November 25th.—We are all occupied with the trials in Ireland. It was very generally thought by the lawyers here that the plea of abatement put in by O'Connell would be admitted, and the indictment quashed; but the judges unanimously admitted the demurrer, and overruled the plea. Baron Parke told me on Saturday last that the plea was certainly good, and that was Rolfe's opinion also. The majority of the lawyers, though there was much difference of opinion, I believe inclined that way, and the Irish judges seem to have decided it rather in conformity with the practice of their predecessors, than upon their own construction of the statutes. There are many speculations as to the duration of the trial, various calculations from a fortnight to two years, and a strong belief that there is small chance of a conviction. However, as far as the business has gone, the measures taken by the Government seem justified by the results, and public opinion goes with them.
It is now decided, I suspect after much doubt and discussion, that the Queen is not to receive the Duc de Bordeaux, which will give rise to a great deal of chatter and abuse and many conflicting opinions.74 I have always thought she ought to receive him, and think so still. The Whigs are provoked, at least some of them, at the Queen's visit to Peel, and try hard to persuade themselves and others that it is no mark of favour to him, and that she is still very fond of them. It won't do, however; they will persuade nobody else, if they can themselves; she cares really for nobody but her husband. The Tories have got fast hold of him, and through him of her, and this provokes the Whigs to death.
A rascally attorney has brought actions against a parcel of people for penalties for excessive gaming under an old statute of Anne, which has never been acted upon, at least as to bets on horse-races. The penalties are laid at a great amount, and the object is supposed to be vindictive. They have threatened me, but not served me with a writ. All the lawyers say that it is necessary to bring in a Bill to repeal the Act, or as much of it as may be necessary, and quash the proceedings. I suppose there is no doubt of its passing, but there will be found people to oppose it, and who would think it right to leave jockeys and bettors to their fate, under any circumstances, in order to put down gambling, and, if it were possible, horse-racing itself, although it is the policy of the Legislators to encourage the latter, and it does so by annual votes of money for prizes to be run for.

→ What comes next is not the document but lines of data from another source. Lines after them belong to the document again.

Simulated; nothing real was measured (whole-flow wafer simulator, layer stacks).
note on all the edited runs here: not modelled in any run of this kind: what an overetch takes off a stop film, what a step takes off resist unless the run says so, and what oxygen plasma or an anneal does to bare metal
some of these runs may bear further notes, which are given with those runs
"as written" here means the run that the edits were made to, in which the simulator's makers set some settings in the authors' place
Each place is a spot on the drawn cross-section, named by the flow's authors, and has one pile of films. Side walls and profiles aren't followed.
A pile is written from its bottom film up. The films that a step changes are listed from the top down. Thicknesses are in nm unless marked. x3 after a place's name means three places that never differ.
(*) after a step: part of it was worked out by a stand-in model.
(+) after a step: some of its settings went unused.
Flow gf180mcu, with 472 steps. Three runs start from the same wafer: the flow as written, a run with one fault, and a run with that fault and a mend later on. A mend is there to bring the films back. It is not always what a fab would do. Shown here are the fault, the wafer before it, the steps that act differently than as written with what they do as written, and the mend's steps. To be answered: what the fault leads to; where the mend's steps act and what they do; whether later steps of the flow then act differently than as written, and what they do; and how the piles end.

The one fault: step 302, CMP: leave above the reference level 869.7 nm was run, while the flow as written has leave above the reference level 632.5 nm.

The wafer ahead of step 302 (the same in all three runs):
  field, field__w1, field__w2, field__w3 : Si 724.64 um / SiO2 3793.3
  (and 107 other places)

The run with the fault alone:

November 29th.—Yesterday Lord Wharncliffe told me the present state of the Education question, and the intentions of Government. They will not burn their fingers with any more bills, but are going to extend the present system and dispense more money. But they are quarrelling with the British and Foreign School Society, who kick at the appointment of an inspector independent of themselves, and claim that he shall be removeable at their pleasure. The Government, in order to conciliate them, have removed Mr. Tremenheere, who is an excellent man, but who was on bad terms with them; but the fact is, they are not to be conciliated. Their success in defeating the Government measure last session has increased their notions of their own consequence, and nothing will satisfy them now but being put on a level with the Church. I have for some time past expected that the Government would be driven to cast themselves entirely on the Church, and it would be no bad thing for them if they were. With fair and liberal intentions, they give satisfaction to no party at present; they would then at least act on an intelligible principle, and would have the support of the most powerful and influential interest there is. Wharncliffe is mightily pleased with his own management of the Council Office, the principal part of which is the Education Department. He really has reason, for he has taken great pains, and has shown fairness, liberality, and, I believe, firmness too. His intentions are certainly good, and I am inclined to think that justice is done to him. He really too does the business himself.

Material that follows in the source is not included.